Building bonds between the African-American church and the labor movement: Part 2
Mike Fishman | 4/23/2012, 4:30 p.m.
Fishman: "We hoped that Black churches, in the tradition of Martin Luther King Jr., could raise this as a moral and race issue. Rev. Youngblood was willing not only to do something himself, but to reach out to get others involved."
Youngblood: "I put off an initial meeting with Mike. I wondered to myself, 'What does a president of a union want with me?' Now, I realize that the union-church relationship has 'perfect potential.' Working together, we have a greater ability to define and shape the political will of New York City."
One concrete result of our work together was that we were able to convince Fordham University, the Catholic university in New York City, that it was not living up to its religious creed with regard to the contracted security officers protecting its campuses.

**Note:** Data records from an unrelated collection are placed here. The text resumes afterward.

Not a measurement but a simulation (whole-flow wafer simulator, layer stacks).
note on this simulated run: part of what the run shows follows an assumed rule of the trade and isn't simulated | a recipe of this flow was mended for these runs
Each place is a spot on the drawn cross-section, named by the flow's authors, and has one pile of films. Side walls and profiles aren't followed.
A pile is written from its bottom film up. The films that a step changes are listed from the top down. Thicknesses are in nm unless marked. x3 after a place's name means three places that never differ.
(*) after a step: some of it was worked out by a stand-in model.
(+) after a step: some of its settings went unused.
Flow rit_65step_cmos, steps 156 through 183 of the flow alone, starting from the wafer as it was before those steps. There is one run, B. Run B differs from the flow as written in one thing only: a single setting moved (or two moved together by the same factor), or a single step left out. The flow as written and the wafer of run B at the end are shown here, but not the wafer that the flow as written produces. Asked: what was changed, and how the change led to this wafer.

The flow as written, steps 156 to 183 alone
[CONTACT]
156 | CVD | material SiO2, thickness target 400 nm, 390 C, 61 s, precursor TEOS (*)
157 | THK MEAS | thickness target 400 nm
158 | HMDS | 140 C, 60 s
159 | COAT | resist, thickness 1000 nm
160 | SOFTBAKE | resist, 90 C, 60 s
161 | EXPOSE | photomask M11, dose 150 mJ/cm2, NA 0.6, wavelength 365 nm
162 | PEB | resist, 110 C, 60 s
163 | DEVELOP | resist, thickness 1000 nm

Union members alone may not have been able to carry that message to a religious institution. The church alone would not have been able to raise the standards for wages and benefits, but when labor and the church join together, they increase their moral, political and economic power.
Overall, that organizing campaign led to thousands of previously nonunion security officers, most of them African-American, joining 32BJ and, as a result, winning better wages, benefits, training and a voice on the job.
Having a voice--having a say about our work conditions and future--is essential to human dignity. As King recognized, it is the struggle for human dignity that binds the labor movement to the African-American church.